Here are two random quick ways to make groups in the classroom. I used the first one for a while, but then, got even more creative to create some small laminated cards.
This post is inspired by Barry Hoonan, co-author of “What Are You Grouping For?” who shares his strategies on episode 539 of the 10-Minute Teacher Podcast. Listen to his strategies for grouping which are much more complex and helpful for reading groups.
Robert Marzano had suggested to get colored poker chips and write the letters on one side and numbers on the other. I did this at first but decided I didn't like the connection with poker.
So, I got cardstock and created them as follows with enough for 20 students (the maximum size of my class).
So, with five different paper colors, cut each into four small squares. This gives us five teams of kids with four students on each team.

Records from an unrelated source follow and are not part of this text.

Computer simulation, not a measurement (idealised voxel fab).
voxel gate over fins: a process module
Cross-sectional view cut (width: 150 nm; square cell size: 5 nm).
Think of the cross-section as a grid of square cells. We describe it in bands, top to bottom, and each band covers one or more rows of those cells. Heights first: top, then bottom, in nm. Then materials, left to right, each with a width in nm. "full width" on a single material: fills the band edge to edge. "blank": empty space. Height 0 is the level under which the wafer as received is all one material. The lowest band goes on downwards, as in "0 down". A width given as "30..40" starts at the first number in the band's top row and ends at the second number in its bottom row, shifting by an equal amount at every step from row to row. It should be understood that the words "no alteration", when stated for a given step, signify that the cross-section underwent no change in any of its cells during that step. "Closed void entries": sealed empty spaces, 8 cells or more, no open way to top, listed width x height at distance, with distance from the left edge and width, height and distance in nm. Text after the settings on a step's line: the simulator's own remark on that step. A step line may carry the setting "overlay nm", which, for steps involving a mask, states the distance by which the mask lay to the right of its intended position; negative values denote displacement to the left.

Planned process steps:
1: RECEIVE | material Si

With the letters A, B, C, D – I write each of these five times on one side of the colored tiles. Now, if I want four teams of up to five students each, I ask them to draw in letter groups.
For pairs, I write the letters 1-10 on the other side and use lettered groups to make pairs.
What about odd numbers?
Well, this is recent, but I used some stickers I had with emojis for the odd numbers. Of course, you would use eighteen and have three of the same stickers on each of them to make six teams. If you need to have 21, then that would be seven types of stickers.
Laminate and cut off the edges
I used a laminator to laminate these beauties, although I did have to cut off the edges.
Now, any time I need to make groups, I count out how many I need, figure out the size of the group and I have a quick and instant way to make random groups with a draw out of my Google cup in the classroom.